Scenario: I'm copying data from Azure Table Storage to an Azure SQL DB using an upsert stored procedure like this:
CREATE PROCEDURE [dbo].[upsertCustomer] @customerTransaction dbo.CustomerTransaction READONLY
AS
BEGIN
MERGE customerTransactionstable WITH (HOLDLOCK) AS target_sqldb
USING @customerTransaction AS source_tblstg
ON (target_sqldb.customerReferenceId = source_tblstg.customerReferenceId AND
target_sqldb.Timestamp = source_tblstg.Timestamp)
WHEN MATCHED THEN
UPDATE SET
AccountId = source_tblstg.AccountId,
TransactionId = source_tblstg.TransactionId,
CustomerName = source_tblstg.CustomerName
WHEN NOT MATCHED THEN
INSERT (
AccountId,
TransactionId,
CustomerName,
CustomerReferenceId,
Timestamp
)
VALUES (
source_tblstg.AccountId,
source_tblstg.TransactionId,
source_tblstg.CustomerName,
source_tblstg.CustomerReferenceId,
source_tblstg.Timestamp
);
END
GO
where customerReferenceId & Timestamp constitute the composite key for the CustomerTransactionstable
However, when I update the rows in my source(Azure table) and rerun the Azure data factory, I see this error:
"ErrorCode=FailedDbOperation,'Type=Microsoft.DataTransfer.Common.Shared.HybridDeliveryException,Message=A database operation failed with the following error: 'Violation of PRIMARY KEY constraint 'PK_CustomerTransactionstable'. Cannot insert duplicate key in object 'dbo.CustomerTransactionstable'. The duplicate key value is (Dec 31 1990 12:49AM, ABCDEFGHIGK).\r\nThe statement has been terminated.',Source=.Net SqlClient Data Provider,SqlErrorNumber=2627,Class=14,ErrorCode=-2146232060,State=1,Errors=[{Class=14,Number=2627,State=1,Message=Violation of PRIMARY KEY constraint 'PK_CustomerTransactionstable'"

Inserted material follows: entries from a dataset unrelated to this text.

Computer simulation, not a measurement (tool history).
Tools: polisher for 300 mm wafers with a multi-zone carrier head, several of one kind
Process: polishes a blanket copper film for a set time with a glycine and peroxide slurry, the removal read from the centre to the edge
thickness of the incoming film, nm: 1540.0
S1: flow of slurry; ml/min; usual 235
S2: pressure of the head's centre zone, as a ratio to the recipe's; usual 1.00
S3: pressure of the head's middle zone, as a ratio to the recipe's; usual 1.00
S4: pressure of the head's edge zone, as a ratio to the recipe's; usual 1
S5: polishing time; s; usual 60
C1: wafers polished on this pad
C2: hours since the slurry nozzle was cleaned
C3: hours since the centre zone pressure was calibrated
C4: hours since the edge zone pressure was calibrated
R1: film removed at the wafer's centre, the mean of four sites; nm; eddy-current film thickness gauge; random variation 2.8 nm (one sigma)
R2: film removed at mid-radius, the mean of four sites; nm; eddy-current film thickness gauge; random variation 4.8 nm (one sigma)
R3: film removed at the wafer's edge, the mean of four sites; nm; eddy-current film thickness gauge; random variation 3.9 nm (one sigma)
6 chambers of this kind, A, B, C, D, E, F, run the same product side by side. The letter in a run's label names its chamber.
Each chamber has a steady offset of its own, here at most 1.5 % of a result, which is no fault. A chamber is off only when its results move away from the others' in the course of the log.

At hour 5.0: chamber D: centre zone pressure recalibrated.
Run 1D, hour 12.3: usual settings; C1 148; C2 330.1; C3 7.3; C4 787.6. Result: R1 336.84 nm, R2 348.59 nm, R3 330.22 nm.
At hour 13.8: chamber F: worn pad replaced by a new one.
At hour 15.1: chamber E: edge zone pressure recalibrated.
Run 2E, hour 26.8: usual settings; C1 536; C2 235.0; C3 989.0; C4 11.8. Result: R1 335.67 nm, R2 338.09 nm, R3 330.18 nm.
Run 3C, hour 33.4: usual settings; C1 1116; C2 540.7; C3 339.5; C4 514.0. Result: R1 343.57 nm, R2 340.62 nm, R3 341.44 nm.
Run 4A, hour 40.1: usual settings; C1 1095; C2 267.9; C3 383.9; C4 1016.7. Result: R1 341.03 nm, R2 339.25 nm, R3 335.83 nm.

Now, I have verified that there's only one row in both the source and sink with a matching primary key, the only difference is that some columns in my source row have been updated.
This link in the Azure documentation speaks about the repeatable copying, however I don't want to delete rows for a time range from my destination before inserting any data nor do I have the ability to add a new sliceIdentifierColumn to my existing table or any schema change.
Questions:
- Is there something wrong with my upsert logic? If yes, is there a better way to do upsert to Azure SQL DBs?
- If I choose to use a SQL cleanup script, is there a way to delete only those rows from my Sink that match my primary key?
Edit:
This has now been resolved.
Solution:
The primary key violation will only occur if it's trying to insert a record which already has a matching primary key. In my case there although there was just one record in the sink, the condition on which the merge was being done wasn't getting satisfied due to mismatch between datetime and datetimeoffset fields.